November - 2011 - issue > Editor's Desk

Who says, not in our lifetime?

Pradeep Shankar
Tuesday, November 1, 2011
Pradeep Shankar
By the time this magazine reaches you, India's F1 Grand Prix would have been over. It's indeed a moment of pride for all of us. It's a major step forward for Indian motor sport and for sport in general in our country. With young fans aplenty, a growing Formula One interest, courtesy of Karun Chandhok and Force India, a state-of-the-art track, there is no dearth of enthusiasm.

Built at a cost of about $400 million, the new Buddh International Circuit has certainly put to rest perceptions about the capabilities of Indian sport after the chaotic preparations for last year's corruption-hit Commonwealth Games. Critics question the staging of such an elite and costly event. Given the context of a booming economy, high inflation, grinding poverty and severe malnutrition, corruption at all levels, staggering bureaucracy and land battles, is F1 something we need to be proud of? Remember, such aspersions were raised even during Chandrayaan, India's first unmanned mission to moon.

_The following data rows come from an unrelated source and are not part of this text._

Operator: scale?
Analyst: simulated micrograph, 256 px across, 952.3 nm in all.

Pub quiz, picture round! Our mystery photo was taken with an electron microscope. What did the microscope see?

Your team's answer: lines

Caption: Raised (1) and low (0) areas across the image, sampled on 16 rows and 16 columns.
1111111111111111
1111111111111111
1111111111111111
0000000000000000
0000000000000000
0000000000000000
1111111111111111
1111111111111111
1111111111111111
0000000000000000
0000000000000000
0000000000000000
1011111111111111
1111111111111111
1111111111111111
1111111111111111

So, what does bringing F1 race mean to India?

The Common Wealth Games, which was solely driven by the Government was filled with corruption scandals and also raised questions on India's ability to deliver. Unlike CWG, the Buddh International Circuit was built by private player-- the Jaypee Group owns it. Hence, the government has to create conducive environment and encourage private players to take more of such initiatives to improve the standard of sports across the board.

F1 is not like Asian Games, the cricket World Cup or a Commonwealth Games which comes to India once in a while. This is an event, which will take place every year and thus is a perfect platform for companies to build their brand on a long-term basis. F1 is not just about a three-day adrenalin burst among F1 lovers, but will boost the Indian economy by $100 million for just the three day event, plus lots more to come, and for all income streams and all demographics.